The closing of Nu Age Cafe, a mostly vegan fine dining restaurant in Austin, comes as a complete shock (See story in Austin American-Statesman). My wife and I were there when they opened their doors and saw with pride as they slowly picked up their clientele. We enjoyed one of our wedding anniversaries there. I absolutely loved their sesame seitan and the brown rice served in banana leaves. They had amazing deserts and an incredible assortment of fun drinks. Since moving from Austin, I have missed the vegetarian restaurants I used to frequent, and I must say Nu Age Cafe held a special place in my heart. The closing of Nu Age Cafe had nothing to do with the quality of the food. It was because of a death in the family. This news comes a few years since West Lynn Cafe in Austin closed. That was another fine dining vegetarian restaurant. It sold to Cosmic Cafe, a Dallas-based vegetarian Indian restaurant chain. That, too, closed. Losing a cherished vegetarian restaurant feels like a death in the family. It feels like I've had the breath sucked out of me. I can only hope a new vegetarian restaurant will soon emerge from this sad tale that will take me on a new adventure I won't ever want to leave from.

She's back: Niiiiina

Clearly, The New York Times wasn't shamed by the slanderous "Death by Veganism" column it printed a couple of months ago. You remember: Veganism is unnatural and dangerous, while humans are made of fish oil. The New York Times never did provide corrections for all of the errors in the column. Now, the Times is going back to the author of the column, Nina Planck, in a story today about raw milk. This woman who belittled vegan mothers for what they feed their children, feeds raw milk to her 9-month-old child. She's basically playing Russian roulette with her child's health. Planck said it is unnatural to feed a growing child a vegan diet, but I guess she doesn't think it is unusual to suck on the tit of another animal and consume the milk meant for its own baby. Here is what the article says in part:

Nina Planck, the author of “Real Food: What to Eat and Why,” defied the F.D.A.’s warning and drank raw milk while she was pregnant. She not only continues to drink it while nursing her 9-month-old son, Julian, but also allows him the occasional sip. She has an arrangement with a couple of farmers to deliver it to New York City.
“We drink raw milk because we trust the traditional food chain more than the industrial one,” said Ms. Planck, who knows a number of farmers from her days as director of the New York City Greenmarkets and through her boyfriend, Rob Kaufelt, the owner of Murray’s Cheese in Greenwich Village.
“We’re willing to spend more money the higher up the food chain we go,” she said. “We’re not alone, either. You cannot categorize the people who are drinking raw milk. They are people from the blue states and red states, farmers and yuppies and Birkenstock wearers.”
Food scientists can hardly believe that so many consumers have turned their back on one of the most successful public health endeavors of the 20th century. In 1938, for example, milk caused 25 percent of all outbreaks of food- and water-related sickness.
With the advent of universal pasteurization, that number fell to 1 percent by 1993, according to the Center for Science in the Public Interest, a nutrition advocacy group in Washington.

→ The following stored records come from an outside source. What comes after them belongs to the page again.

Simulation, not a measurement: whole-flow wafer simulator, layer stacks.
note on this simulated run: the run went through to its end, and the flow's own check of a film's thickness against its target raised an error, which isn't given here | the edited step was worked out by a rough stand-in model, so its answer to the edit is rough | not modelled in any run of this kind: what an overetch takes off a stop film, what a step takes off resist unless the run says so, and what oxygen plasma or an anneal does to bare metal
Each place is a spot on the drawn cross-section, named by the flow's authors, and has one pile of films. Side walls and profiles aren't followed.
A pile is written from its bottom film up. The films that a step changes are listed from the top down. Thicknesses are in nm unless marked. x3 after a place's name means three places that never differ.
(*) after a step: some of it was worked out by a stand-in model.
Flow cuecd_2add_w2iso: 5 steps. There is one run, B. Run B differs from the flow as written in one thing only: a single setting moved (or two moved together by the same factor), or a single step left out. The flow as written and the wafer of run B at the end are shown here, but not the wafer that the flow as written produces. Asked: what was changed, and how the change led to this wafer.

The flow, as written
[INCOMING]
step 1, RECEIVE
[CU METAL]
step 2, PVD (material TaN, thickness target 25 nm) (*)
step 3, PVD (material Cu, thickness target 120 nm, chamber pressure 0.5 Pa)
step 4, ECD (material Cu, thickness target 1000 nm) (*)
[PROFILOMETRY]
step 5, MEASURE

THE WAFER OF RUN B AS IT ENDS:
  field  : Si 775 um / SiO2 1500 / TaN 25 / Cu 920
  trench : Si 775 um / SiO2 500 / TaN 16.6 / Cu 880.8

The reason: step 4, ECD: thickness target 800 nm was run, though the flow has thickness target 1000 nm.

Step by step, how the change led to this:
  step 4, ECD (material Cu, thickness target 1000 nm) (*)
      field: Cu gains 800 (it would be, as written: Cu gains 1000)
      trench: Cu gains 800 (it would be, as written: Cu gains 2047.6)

Now, I don't wish anything but the best for young Julian, but wouldn't it just be the grandest of ironies if Planck's child became sick or died because of what she fed him?

Tuesday, August 7, 2007

Taking cruelty to a new level

I should've expected to be shocked when I tuned into "Bizarre Foods with Andrew Zimmern" on the Travel Channel. Any part of a dead animal is pretty bizarre to me. I'm always amazed how meat-eaters can be grossed out about eating a different part of the same animal that they crave. Now, that's bizarre. The cow's tongue is gross, but the cow's butt flesh is yummy? Anyway, Zimmern sunk to a new low yesterday while dining at a New York sushi joint. He had a lobster carved up and served to him alive while he ate the living animal's flesh out of its body. Imagine being kept alive while someone dined on your legs. Don't we as humans have at least some basic sense of morals? Killing is wrong, but what Zimmern did reached an all-time karmic low.

Monday, August 6, 2007

Mmmm, chocolate



This past weekend I had a strong craving for a cake. I used my "Sinfully Vegan" cookbook by Lois Dieterly to make Chocolate Covered Golden Cake. It was and still is quite delicious. I did make a few changes to the recipe. One, I find white flour to be an abomination, so I used whole wheat pastry flour instead. I also find artificially solidified oils to be something you shouldn't put in your body. Instead of margarine, I used canola oil. It looks like all Dieterly wants you to use as a sweetener throughout the book is maple syrup. She must live on a maple syrup farm because where I live, it is very expensive. Her cake recipe called for a cup and a half of maple syrup. Instead, I used half a cup of maple syrup and half a cup of Succant. For the whipped chocolate frosting, I only used about half of what I made. I put the other half in the refrigerator. In hindsight, the cake I made was very dense and could have been split in two with a layer of frosting between the layers. My wife's description of the cake was that it taste like "a muffin with chocolate pudding on top." I need to think of ways to lighten up the batter without having to resort to white flour. Any ideas?

Oh so good




One of the advantages of living in South Texas is the ability to grow a wide variety of my own tropical food plants. I aspire to be a permaculturalist. Like being a vegan, a permaculturalist makes her ecological footprint lighter by being more responsible for her actions. I have a hard time accepting someones commitment to being an environmentalist if she doesn't seriously consider being a vegan. The same goes for permaculture. Why have a lawn when you can cultivate a relationship with native plants and food plants? In these pictures, you see a variety of mango I'm growing called 'Carrie.' This is from my first crop. 'Carrie' is a delicious mango with such an explosion of flavor that can't be found in a grocery store. I had the ability to wait until the last possible second before harvesting this mango when it literally fell into my hand after simply touching it. In addition to two mango trees, my wife, Anita, and I are growing a wide selection of fruit trees, including two figs, two oranges, three key limes, one satsuma, one Meyer lemon, one regular lemon, one tangerine, four papayas, one longan, one starfruit, one guava, one avocado, one custard apple and one jujube. We also have two pomegranate bushes, and we are working on starting a vegetable garden. We have some vegetable plants growing in our flower beds. We grow herbs, as well, including rosemary, basil, oregano, epizote and sage. Everywhere else, native plants and roses are trying to help me kill the grass. Growing your own food reduces your need to buy oil-laden crops from the grocery store, and you can enjoy the healthful properties of crops that haven't been coated with pesticides. You can also take joy in returning your home's soil back to health. Think of growing food crops as a bank account. When peak oil crashes, your investments will pay off big time. I just love watching the magic of nature doing her work. I also think of my garden as a native seed bank that, with the help of birds, can help restore areas destroyed by development.

Friday, August 3, 2007

Can a vegan thrive on a remote Pacific island?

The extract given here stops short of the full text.